The administration has taken a very different approach, however, in responding to questions about the classified documents Rep. Devin Nunes — the chairman of the House Intelligence Committee and former Trump transition official — said he obtained last month.
Nunes sparked controversy when he bypassed the rest of his committee and went to straight to the White House to brief Trump on the documents, which he said showed that the president and his advisers may have had their communications “incidentally collected” by the intelligence community during the transition period.
Trump told reporters he felt “vindicated” by Nunes’ findings, and White House press secretary Sean Spicer said the administration was not concerned with how they were obtained because Nunes and his source both had security clearance.
Nunes has still not disclosed his source. But he later admitted to being on White House grounds the day before he briefed reporters and Trump on what he had uncovered. His office said he had travelled there to view the documents in a secure facility to “safeguard the proper chain of custody and classification of these documents,” and insisted that he did not obtain the information from White House officials.

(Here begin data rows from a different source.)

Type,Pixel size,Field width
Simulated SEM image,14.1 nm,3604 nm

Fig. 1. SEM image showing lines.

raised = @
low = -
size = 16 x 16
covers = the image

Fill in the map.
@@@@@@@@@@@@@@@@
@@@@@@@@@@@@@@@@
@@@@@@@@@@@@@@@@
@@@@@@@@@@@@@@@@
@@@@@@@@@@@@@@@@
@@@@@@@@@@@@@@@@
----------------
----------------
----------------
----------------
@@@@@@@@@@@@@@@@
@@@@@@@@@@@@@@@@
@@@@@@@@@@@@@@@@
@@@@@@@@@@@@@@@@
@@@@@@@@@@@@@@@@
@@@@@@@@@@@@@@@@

The New York Times and Washington Post reported soon afterward that three White House officials “assisted in the disclosure of the intelligence reports” to Nunes, however, fuelling speculation that the administration orchestrated the stunt to distract the press from the recent revelation that the FBI was investigating Trump associates’ ties to Russia.
Asked again why White House officials would have given a Republican congressman, who was a member of Trump’s transition team, classified documents about surveillance during the previous administration, Spicer said simply, “We’re not as obsessed with the process as with the substance.”